Up until recently that question has had no definitive answer. For the past two months, Jericho and all his people have been strung along without any real goal to why they were still in Kuwait. They had little real work to do. They were forming various sports leagues and Jericho was getting a lot of gym time in [which I also benefit from so no complaining here] but none were clear on their purpose in continuing to be overseas. Morale was low. People were anxious to go home. They were told amorphous future plans with assumed possibilities that they'd come home early instead of keeping on with the bogusness of the past two months.
I usually spared people the long answer to the question and said, "We don't know but worst case scenario will be June/July but the way things are going now, they should be coming home early, probably in the spring some time."
As of this past Friday, I have a real answer. After two months of dilly dally, they decided to send his platoon to Afghanistan for 90 days and will be coming home for good in July. Jericho estimates a return date of July 24. So far, this seems like a bona fide plan, at least the most bona fide plan thus far, but Jericho assures me that "this is the army", meaning they could change their minds at will. Being in self-preservation mode, I'm now assuming this is the real plan.
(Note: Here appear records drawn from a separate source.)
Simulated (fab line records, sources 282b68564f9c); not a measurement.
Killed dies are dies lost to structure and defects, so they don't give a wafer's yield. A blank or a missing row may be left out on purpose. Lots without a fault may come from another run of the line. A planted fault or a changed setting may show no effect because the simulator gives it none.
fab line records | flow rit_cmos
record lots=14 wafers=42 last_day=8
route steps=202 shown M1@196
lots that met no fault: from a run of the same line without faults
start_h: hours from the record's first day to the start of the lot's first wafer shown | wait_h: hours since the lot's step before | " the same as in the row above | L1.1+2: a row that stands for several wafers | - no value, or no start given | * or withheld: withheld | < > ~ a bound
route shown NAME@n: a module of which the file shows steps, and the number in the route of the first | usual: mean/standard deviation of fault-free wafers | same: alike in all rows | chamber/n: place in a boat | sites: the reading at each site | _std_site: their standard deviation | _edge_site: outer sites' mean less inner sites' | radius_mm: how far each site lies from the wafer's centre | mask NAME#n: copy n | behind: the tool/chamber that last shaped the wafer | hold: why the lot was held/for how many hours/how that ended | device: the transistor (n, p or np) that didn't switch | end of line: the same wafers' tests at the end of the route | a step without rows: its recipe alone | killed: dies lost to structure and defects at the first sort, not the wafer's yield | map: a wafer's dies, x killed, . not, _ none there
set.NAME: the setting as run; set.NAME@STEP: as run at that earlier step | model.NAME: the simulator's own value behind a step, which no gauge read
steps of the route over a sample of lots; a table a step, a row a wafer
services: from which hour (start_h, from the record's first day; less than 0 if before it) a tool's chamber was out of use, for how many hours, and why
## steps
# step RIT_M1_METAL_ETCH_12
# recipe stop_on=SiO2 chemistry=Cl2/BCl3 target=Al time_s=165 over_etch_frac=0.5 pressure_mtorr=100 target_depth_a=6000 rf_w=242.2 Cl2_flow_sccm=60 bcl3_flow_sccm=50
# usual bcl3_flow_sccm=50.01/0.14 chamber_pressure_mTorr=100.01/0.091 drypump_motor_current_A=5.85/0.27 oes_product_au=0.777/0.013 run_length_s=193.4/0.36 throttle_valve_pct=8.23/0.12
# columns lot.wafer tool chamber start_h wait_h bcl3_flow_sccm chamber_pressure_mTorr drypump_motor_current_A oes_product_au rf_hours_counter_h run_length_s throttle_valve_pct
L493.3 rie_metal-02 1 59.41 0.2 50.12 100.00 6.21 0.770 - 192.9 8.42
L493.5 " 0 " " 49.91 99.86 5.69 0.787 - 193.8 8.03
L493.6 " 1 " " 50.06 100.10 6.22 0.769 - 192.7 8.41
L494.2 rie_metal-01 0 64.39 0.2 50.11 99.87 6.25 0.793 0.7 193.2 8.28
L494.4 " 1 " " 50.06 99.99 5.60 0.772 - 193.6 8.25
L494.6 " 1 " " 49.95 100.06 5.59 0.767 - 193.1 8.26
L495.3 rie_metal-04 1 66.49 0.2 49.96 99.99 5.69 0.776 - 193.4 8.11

I tried not to bank on the idea of him coming home early. I assumed I'd be doing the taxes, taking myself out to dinner for our anniversary, going to my baby gender ultrasound by myself.
No matter how much I logically didn't assume he'd be here, I still found myself majorly ticked that coming home early was off the table. He'll be gone for another five months. Five more months of prego aloneness. Five more months of Sydney aloneness. On Friday, the day of the news, I had very heavy boots. Every time I looked at Sydney and her awesomeness. Every time I ate a meal by myself. Every time Sydney cried and fussed and I didn't think my arms could handle it anymore. I kept focusing on this giant spotlight of loneliness and fatigue shining on me for all the world to see.
And I was miserable. That night, after Sydney went to bed and I finally got a shower and I painted my toenails the happiest pinkest color I have, I let myself cry. I cried it all out. And then I was done. I fancy myself pretty heroic. I'm competitive and egotistical. And to feel like I'm falling down without a grip on any kind of safety rail is foreign and uncomfortable. It's why I don't ski.
So that Saturday I woke up feeling a million and one times more fantastic. I can't tell you exactly why. I just knew that I was done being afraid and pitiful. I counted to five, let in all my fear and sadness and self-pity, and then it was over.
On Jericho's end, they obviously would much rather be coming home, but going to Afghanistan to have real work to do is infinitely better than what they've doing in Kuwait. So for that, I'm happy. I'm happy that he'll be feeling useful and getting to drive big fun trucks around. I'm happy that now he'll be busy, the time will go by faster for him. I'm happy we'll still be able to communicate. I'm happy that even though he's going to where the real war is, he's in a super-duper armored truck that he assures me "is meant to be blown up and keep on going."
My last pregnancy, the countdown to birth sadly coincided with Jericho leaving. This time, the birth countdown [kind of] coincides with Jericho coming home. Look at that! I'm going to make a construction paper chain for my weeks of pregnancy/when Jericho comes home. Anyone else who has a countdown, feel free to join me in my juvenile construction paper excitement.